Now it gives me an infinite loop, right.

So whenever you have this notion of like undirected graph or undirected connections, then always guard with a visited set.

We've seen this pattern before.

So maybe up top globally, for the entire traversal, I'll create a visited set.

So in JavaScript, just a new set, you're probably wondering, you know, what am I going to make the members of this set? Well, I need to designate positions, right? Think about it as if positions are like the nodes in this grid in this graph, right.

And so what I'll do is pass along this visit set, so I can accept it as an org over here.

And when it comes to using your visited set, what you want to do is make sure you combine your row and column because together they designate your actual position.

I think this is actually worth going through specifically more of like a language thing in JavaScript, compared to other programming languages.

So quick aside over here, let me get myself some more room might be a while.

Because if you're unfamiliar with sets, and you don't kind of know, their nuances, might actually hit you in the butt later on.

So let's say I had a set so I'll create an offset.

So can you set and let's say I added I don't know, like an array containing a row column position.

So I'm gonna say is, alright, maybe I had position, I don't know, one comma three.

And I added that into my set.

So I do s dot add that position.

This is actually a common gotcha in JavaScript.

If you put any like reference types, like an array or like an object into your set, it's actually going to check for reference equality when you check for existence later on.

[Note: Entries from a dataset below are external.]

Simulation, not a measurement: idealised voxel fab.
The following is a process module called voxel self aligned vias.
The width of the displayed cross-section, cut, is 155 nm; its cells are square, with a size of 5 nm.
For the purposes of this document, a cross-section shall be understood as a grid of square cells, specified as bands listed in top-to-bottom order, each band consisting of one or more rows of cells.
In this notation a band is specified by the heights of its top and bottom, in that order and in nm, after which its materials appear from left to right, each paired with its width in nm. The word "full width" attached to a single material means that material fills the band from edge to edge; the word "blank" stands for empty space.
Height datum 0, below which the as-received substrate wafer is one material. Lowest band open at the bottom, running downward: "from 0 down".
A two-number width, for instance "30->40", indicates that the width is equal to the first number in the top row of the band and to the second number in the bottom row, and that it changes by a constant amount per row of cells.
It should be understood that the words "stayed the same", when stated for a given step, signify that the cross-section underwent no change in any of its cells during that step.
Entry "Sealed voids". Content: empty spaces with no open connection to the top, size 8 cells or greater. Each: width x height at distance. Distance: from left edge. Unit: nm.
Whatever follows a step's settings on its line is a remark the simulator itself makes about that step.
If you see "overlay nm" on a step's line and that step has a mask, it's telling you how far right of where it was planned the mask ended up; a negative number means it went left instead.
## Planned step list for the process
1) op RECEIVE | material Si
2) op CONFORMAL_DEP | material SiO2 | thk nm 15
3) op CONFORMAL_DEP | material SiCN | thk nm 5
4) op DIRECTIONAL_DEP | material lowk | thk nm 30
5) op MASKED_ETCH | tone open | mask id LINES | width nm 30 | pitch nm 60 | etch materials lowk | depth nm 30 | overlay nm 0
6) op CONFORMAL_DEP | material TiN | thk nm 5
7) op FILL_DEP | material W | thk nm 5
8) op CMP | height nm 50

In other words, now I can't really do console dot log s dot has one three, because this array literal is technically a different array in memory.

So I wish I could get like true back in this scenario, but I'm not going to get a true.

So we'll just run that manually see what we get.

So like, we say, we're gonna get a false here, which is not so good.

So instead, your Fix would be to actually convert this into some string data.

So instead, maybe write as if you had one comma three, because strings are primitive types, and I would actually be able to store that string.

So whenever I say the string literal, this would actually give me a match now, so I should get a nice true here.

Awesome.

So we'll want to use that pattern to our advantage.

And so maybe I'll start by creating some position variable, that's going to be like the string of FIDE a version of our position.

So just take my row, maybe add a comma, and also put the column here.

Nice.

And the reason I want to comma separate is, I need to have different bounds for my row and column.

In other words, imagine I had a row of let's say, 12.

And I had a column of four.

If I turn that into a key, or a position, that would give me position as looks like 12, comma for another scenario, let's say I had row one, and then column 24, that would give me a position of this right? one comma 24.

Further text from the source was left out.